The difference between samples and evals has to do with how the measurement is made. For statistical purposes, many measurements must be made (and saved), these are the samples.
Sometimes however, a function executes so quickly that running it a single time gives an inaccurate sample. This is where evals/sample comes in. Each sample will actually consists of timing the expression multiple times in a loop (and then dividing by the number of times). Roughly, the execution of @benchmark for n_samples and n_eval looks like
samples = zeros(n_samples)
for i in 1:n_samples
t = @elapsed for j in 1:n_evals
run_your_code()
end
samples[i] = t/n_evals
end
Also note that if you use a setup parameter, e.g. to randomly choose inputs, like so: @benchmark sin(x) setup=(x=rand()), then each sample will re-execute the setup block, therefore using a different random number.
Thanks. Yes, I have read most of the manual. I was wondering whethe you tried setting evals to one? Your example has evals set to 1000. As the benchmarks take longer, evals can safely decrease. I am also playing with the maximum time allowed.
From reading the manual, it does seem like setting the default evals to 1 should have worked. It might be worth opening an issue in BenchmarkTools to either fix the behavior of the default evals or clarify the manual.
In the meantime, you can always do @benchmark sin(3.0) evals=1 to force the number of evals to actually be 1.

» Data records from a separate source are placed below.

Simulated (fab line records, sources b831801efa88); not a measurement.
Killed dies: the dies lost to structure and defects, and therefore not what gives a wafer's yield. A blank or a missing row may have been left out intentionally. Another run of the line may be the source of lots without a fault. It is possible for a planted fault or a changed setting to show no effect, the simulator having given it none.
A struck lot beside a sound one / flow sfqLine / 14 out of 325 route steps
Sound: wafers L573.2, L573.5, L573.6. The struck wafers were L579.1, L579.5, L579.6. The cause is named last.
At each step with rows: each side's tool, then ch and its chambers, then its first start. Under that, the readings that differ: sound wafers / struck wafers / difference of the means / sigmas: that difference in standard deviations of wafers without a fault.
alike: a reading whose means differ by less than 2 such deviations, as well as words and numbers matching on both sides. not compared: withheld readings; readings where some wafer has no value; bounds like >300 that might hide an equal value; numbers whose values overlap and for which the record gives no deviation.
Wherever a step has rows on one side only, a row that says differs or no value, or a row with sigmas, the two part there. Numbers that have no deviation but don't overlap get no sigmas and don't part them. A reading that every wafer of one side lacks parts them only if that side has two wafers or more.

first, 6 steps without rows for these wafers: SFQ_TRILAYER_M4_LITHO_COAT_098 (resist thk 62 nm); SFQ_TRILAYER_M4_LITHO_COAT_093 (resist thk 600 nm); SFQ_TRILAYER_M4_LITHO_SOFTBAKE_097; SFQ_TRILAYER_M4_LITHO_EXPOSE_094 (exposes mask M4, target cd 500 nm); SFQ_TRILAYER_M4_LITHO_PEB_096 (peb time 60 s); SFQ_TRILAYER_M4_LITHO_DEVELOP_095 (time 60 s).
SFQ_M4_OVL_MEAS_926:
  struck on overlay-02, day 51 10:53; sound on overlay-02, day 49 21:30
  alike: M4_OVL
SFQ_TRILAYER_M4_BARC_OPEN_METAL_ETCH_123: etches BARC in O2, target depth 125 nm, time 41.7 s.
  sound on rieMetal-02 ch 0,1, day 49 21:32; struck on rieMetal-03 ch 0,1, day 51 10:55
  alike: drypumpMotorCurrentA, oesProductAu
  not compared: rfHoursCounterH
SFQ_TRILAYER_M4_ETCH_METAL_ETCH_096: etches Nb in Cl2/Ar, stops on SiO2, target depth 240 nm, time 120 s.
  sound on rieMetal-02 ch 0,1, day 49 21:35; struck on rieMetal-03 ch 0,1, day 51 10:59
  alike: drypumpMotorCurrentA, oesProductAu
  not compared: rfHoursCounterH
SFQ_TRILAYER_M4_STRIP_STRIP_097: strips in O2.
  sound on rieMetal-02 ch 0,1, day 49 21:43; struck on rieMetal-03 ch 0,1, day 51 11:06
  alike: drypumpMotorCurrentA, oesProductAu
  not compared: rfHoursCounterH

b = @benchmarkable sin(3.) samples=15 evals=10
run(b)
In that way, I can set up multiple benchmarks with different parameter and could even do so programmatically if I had many of them. I would feel comfortable with the parameter choices if the median and mean are with 10 percent of each other. The more work per evaluation, the less evaluations are required. These tools are growing on me.